Equality…except at the lunch counter

Being an aging lesbian transwoman, I’d rather be writing about the problems of aging GLBT people, but sometimes events make me so furious, that what I would rather be writing about must take a back seat to expressing my fury.

As I wrote about in January, Baltimore County, Maryland has been considering whether or not transpeople deserve the respect inherent in equal rights.  A bill was introduced by Democratic Councilman Tom Quirk to enumerate and protect the rights of transpeople, and had three co-sponsors (two Republicans and a Democrat).  With 4 out of 7 of the council members sponsoring the legislation, it seemed like a shoe-in to pass.

It likely will still pass, but the changes made to it make it into something unrecognizable as a bill to protect equal rights.

Councilman John Olszewski Sr., a Democrat, has introduced an amendment to strip public accommodations from the rights enumerated by the bill.

How we are treated in public is the main concern many of us have.  Yes, we need protection in the workplace, in housing, and in credit, but if we cannot safely conduct ourselves in the public sphere, then we are not equal citizens.  Have we forgotten the sit-ins at lunch counters from the 60s?  Are we so willing to restrict equality that segregation is actually being considered as the solution?

Shame.

The State of Transgender Rights: Looking forward and back

Transgender people have historically had little or no protection under federal and state anti-discrimination statutes. Occasionally, this exclusion is made explicit, as under the federal Americans with Disabilities Act, which specifically states that its anti-discrimination protections do not apply to transgender people. More often, there is no explicit exclusion, but the courts interpret the statutes so as to exclude transgender people from protection.
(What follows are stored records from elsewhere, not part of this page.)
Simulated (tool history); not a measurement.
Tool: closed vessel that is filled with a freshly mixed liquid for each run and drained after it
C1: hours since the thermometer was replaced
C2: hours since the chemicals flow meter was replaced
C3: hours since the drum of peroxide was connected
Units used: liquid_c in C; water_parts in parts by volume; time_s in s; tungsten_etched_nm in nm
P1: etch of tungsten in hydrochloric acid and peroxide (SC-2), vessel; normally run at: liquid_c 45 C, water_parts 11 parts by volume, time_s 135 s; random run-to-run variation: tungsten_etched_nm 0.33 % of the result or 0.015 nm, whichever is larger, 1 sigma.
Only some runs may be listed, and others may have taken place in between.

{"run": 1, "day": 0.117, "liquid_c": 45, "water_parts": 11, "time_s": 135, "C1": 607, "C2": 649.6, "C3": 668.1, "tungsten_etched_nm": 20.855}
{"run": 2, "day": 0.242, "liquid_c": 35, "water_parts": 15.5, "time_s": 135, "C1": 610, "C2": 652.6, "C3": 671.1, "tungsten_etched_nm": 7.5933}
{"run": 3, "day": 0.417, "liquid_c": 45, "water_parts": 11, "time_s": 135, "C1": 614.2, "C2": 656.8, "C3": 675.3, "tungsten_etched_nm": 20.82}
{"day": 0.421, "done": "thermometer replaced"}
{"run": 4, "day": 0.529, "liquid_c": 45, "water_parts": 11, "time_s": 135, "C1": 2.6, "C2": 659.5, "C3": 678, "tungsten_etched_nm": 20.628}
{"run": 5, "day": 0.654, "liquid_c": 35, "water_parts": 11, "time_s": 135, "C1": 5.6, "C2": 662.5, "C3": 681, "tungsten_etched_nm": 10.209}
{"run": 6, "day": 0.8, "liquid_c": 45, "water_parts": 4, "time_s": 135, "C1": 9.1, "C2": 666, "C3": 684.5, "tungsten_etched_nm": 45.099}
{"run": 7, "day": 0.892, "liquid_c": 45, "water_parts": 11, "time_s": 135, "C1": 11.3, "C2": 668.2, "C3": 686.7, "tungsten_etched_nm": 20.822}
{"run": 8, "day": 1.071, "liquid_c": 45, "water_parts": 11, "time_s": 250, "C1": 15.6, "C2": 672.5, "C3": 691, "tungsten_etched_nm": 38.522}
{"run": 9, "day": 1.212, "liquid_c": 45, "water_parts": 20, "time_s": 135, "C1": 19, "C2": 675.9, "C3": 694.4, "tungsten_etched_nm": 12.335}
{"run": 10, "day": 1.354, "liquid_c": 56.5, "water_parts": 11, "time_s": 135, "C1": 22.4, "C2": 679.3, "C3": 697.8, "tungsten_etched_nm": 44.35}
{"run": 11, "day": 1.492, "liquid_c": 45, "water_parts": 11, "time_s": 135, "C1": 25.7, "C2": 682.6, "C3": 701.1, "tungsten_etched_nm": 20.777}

–GLAD, Transgender Legal Issues:  New England (pdf)

Last evening I had a brief moment to chat with Governor O’Malley just after he had finished a rare and wonderful performance with his band O’Malley’s March in Annapolis. I asked him about the upcoming Gender Identity legislation and he stated clearly “The gender identity bill is a legislative priority!” I could not be more encouraged to hear this.

Sharon Brackett, Board Chair of Gender Rights Maryland

In the wake of the beating of Chrissy Lee Polis in a Baltimore McDonalds, the governor had released a statement which included the following:

it is clear that more must be done to protect the rights and dignity of transgendered people. In the struggle for justice and equality for all, I’m committed to working with the Maryland General Assembly during the next legislative session to increase awareness and provide even greater protections for transgendered people.

There is hope that recent passage of transgender protections in Howard County, MD presages something greater, but there is also worry.

Last year, the houses of the Maryland legislature seemed to think that transgender protections couldn’t be passed unless marriage equality passed as well and so trans protections went down in flames in the Senate because the Senate was irked that the House didn’t pass marriage equality.

Folks, these are separate issues.  Please separate them.

Massachusetts (✓). Who’s next? What’s your problem, New York?

The Massachusetts House approved An Act Relative to Transgender Equality late Tuesday night on a vote of 95-58 after Democrats limited debate to one hour, thereby stifling republican proposed amendments intended to water down the already watered-down bill, which does not include protections from discrimination in public accommodations.  No lunch counters for us.

The intent, of course, was to keep us out of bathrooms and locker rooms.

The Senate approved the bill on Wednesday on a voice vote.  Wednesday was the last day of the legislative session.

Governor Duval Patrick signed the bill today, according to one source.  Massachusetts becomes the 16th state, along with the District of Columbia, to protect transpeople from discrimination and leaves New Hampshire as the only New England state without protections for transpeople.

What’s up in New York, Maryland, Delaware and Pennsylvania?  We’re waiting.  And in some cases, we’re dying.

The Massachusetts Legislature today recognized that transgender residents should be treated equally and protected under the law.  The Transgender Equal Rights Bill has languished for years, but today the Legislature sent a clear message of fairness and equality.

Joe Solomonese, Human Rights Campaign

The bill provides protections from discrimination in employment, housing, education and employment and also adds gender identity and expression to the Massachusetts hate crimes bill.

Dignity and proper respect

Your view: Transgender bill is about dignity, not child safety is a heart-warming letter to the editor of SouthCoast Today by Albert Hess of New Bedford.  I most whole-heartedly ask you to read it.

If it looks like a duck, walks like a duck and talks like a duck where should the duck go to the bathroom?



The outrage and injustice here is the imposition of outdated sexual mores being impressed on our young children in the guise of “good “education. House 502 is not a “potty bill,” it is an effort to try to bring dignity and proper respect to everyone regardless of the sexual orientation that God has given them. We need to teach children to respect themselves and others. If there is inappropriate behavior, and Lord knows we have more than enough of that, then it must be dealt with on its own merit, not tied to the clothing and mannerisms of the perpetrator.

Where should the duck go to the bathroom?

Dignity and proper respect?  Someone really thinks we deserve that?

Transgender Equality News

Sometimes there are so many small stories swirling around that I feel the need to gather them together in one larger compendium.  In the present case, some of them are updates to previous stories and some of them just don’t seem to fit anywhere else.

Item:

Irish Minister for Social Protection Joan Burton will publish legislation in the next year to provide for recognition of the acquired gender of transgender people.  The long-awaited report on legal recognition of transsexual people in Ireland was presented to the Cabinet on Wednesday.  Irish transgender rights law…or rather, the lack of same…was found to be in breach of the European Convention on Human Rights some time ago.